For as long as there is self-cherishing in our mind, we are going to suffer. Suffering ends when we destroy self-cherishing. Why not self-grasping then? Isn’t self-grasping the source of all fear, pain, and suffering, and it’s only through destroying self-grasping that our suffering will come to an end? No, the actual cause of our suffering is self-cherishing. Self-grasping is just projecting, fabricating an inherently existent self, inherently existent other, inherently existent world. That is all it is doing. Self-cherishing is what acts on this ignorance, thus creating all the karma for suffering. It will not even let us meditate on emptiness, will it? Self-grasping does not prevent us from meditating on emptiness, does it? Self-cherishing prevents us meditating on emptiness. Self-cherishing functions to protect the I created by self-grasping. Self-cherishing, as we know, is self-grasping’s best friend, protecting its creation. Self-grasping creates an inherently existent I, self-cherishing protects, cherishes that I, faithfully.

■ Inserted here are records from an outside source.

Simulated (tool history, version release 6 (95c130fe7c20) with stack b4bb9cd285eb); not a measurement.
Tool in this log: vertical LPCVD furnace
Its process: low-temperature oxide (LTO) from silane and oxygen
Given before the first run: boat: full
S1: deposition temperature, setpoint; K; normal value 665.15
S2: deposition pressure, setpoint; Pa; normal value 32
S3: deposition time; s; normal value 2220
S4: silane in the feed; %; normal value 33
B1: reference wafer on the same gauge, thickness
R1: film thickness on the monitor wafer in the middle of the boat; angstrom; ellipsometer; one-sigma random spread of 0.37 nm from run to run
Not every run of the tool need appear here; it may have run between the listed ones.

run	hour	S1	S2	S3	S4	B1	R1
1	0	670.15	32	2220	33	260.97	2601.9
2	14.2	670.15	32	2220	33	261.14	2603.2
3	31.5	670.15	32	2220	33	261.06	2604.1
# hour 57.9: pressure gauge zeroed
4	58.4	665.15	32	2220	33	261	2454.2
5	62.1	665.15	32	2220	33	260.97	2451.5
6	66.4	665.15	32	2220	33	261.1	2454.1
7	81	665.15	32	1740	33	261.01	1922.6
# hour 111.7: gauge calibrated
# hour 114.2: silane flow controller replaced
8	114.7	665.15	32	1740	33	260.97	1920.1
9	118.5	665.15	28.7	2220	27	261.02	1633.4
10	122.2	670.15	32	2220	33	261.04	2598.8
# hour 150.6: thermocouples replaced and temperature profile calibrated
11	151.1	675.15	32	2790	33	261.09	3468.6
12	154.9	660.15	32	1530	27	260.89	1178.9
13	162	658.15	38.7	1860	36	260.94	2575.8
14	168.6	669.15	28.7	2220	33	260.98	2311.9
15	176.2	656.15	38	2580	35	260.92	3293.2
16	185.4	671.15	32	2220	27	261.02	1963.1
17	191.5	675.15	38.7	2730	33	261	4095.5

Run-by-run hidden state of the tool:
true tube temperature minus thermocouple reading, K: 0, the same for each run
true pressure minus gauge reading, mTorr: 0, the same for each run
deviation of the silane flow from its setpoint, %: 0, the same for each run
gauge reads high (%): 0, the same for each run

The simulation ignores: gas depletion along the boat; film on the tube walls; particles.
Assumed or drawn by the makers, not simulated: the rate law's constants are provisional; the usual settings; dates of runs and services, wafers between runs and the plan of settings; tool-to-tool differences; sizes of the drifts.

It is self-cherishing that gets us in all the trouble. It is self-cherishing that creates all the problems. It is through cherishing and protecting the self that is merely created by self-grasping that we bring upon ourself suffering now and in the future. We destroy self-cherishing, we bring an end to our suffering, we bring an end to all our problems.
(8.136) Therefore, to eliminate my pain
And pacify the suffering of others,
I will give myself completely to others
And consider them as precious as I now consider myself to be.
We try to abandon our self-cherishing, replace it with a mind that cherishes others. We give ourselves completely to others, thinking, “I’m yours.” We have to feel that with respect to everyone, “I’m yours.” When we are at work, with our families, at the Dharma Center, etc, “I’m yours.” That is true love, isn’t it? That is true love. I am yours. When we think, I am yours, with respect to everybody, then we have love, true love for everybody. I’m yours, whatever I have is yours. This is the kind of love that we need to get. Geshe-la once said we feel that we belong to others.
Shantideva’s wording here is very precise – I will give myself completely to others. We quite literally give our “self” to others through exchanging self with others, identifying with them as the basis of imputation for our self. That’s the degree of giving of ourself we need. Literally, my “I” is yours.
If we give ourself completely to others, then what is left of it for us? Nothing. It seems here, there is no self, we become selfless. Because we have given it to others. We become self-LESS, we have no self any more, we’ve given it to others completely. We literally give our ‘self’ to others because we impute ‘self’ onto others. There is no self we normally see remaining at all, we’ve given it completely. You have it, everybody has it — others now have our self. The pain of my self is eliminated, because self has moved to another place where it cannot be harmed. Isn’t that amazing? The pain of my self is eliminated because self has moved to another place, the place of others, where it cannot be harmed.